Well, that thing was packed crazy tight. No act of God or man could put that thing back in that box, but anyway, there it was. And it came with a handy little storage bag as well. I’m not going to lie, putting the Buddy on a bale was akin to putting pantyhose on an elephant.
But after an hour… we got ‘er dun and placed it on the back side of my horse’s paddock shelter. Curiously, my OTTB eventer walked straight up to the thing and started munching. My 19-year-old veteran Quarter Horse, on the other hand, freaked out! He snorted, pranced and pirouetted his way around it for about half an hour, at which point he realized it wasn’t a giant green monster but a food source, and he settled down.
And the Buddy worked!
It stretched a round bale an ADDITIONAL week feeding free-choice! Usually round bales last two weeks; the first one in the Big Bale Buddy lasted THREE!
There is very little waste. Every other day I go out and clean up the manure piles that are around the bale and usually pick up a fork or two of hay and throw it back on top. Once we knew what we were doing, the second time we used it we were able to put the Buddy on a bale in about 15 minutes.

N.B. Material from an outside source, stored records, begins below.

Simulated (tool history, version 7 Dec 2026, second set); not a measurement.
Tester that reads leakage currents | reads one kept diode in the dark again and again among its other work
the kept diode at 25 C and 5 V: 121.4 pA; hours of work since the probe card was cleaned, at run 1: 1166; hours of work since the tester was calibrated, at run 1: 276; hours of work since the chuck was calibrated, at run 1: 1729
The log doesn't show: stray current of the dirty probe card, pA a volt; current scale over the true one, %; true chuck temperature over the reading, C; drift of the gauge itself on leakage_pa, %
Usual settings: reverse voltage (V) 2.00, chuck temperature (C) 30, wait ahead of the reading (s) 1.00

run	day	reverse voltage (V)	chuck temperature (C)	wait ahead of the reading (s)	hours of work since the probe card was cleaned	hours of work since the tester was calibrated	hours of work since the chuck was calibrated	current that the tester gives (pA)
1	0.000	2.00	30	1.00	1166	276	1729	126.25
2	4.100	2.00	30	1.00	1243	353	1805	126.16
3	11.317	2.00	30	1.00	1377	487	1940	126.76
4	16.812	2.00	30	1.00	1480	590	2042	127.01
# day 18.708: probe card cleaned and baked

The only problem we had was putting the Buddy on slanted ground against a wall. When the horses ate all the “front” of the bale, it shifted and started tilting the Buddy over. We had to
rearrange the hay inside with a pitchfork and then moved the Buddy to flat ground where the horses could eat 360 degrees around it. We since haven’t had a problem with chunks of hay
shifting.
One a scale of zero to four stars, I’d give this product 3.5. It keeps the hay contained. It keeps it dry (albeit our bale stays under a carport-type shed but there was NO standing moisture at the bottom of the Buddy after three weeks of sitting on the ground during early spring thunderstorms). And it is SAFE! My horses tossed it around roughly for the last three days of the first bale and they almost seemed like they enjoyed it. A giant feedbag/toy! It also has a One Year Warranty-Full Replacement Guarantee, which is nice.
I deducted only a ½ star because the instructions are NOT helpful the first time you put the Buddy on a bale. You have to learn by doing and absolutely need two people and a tractor.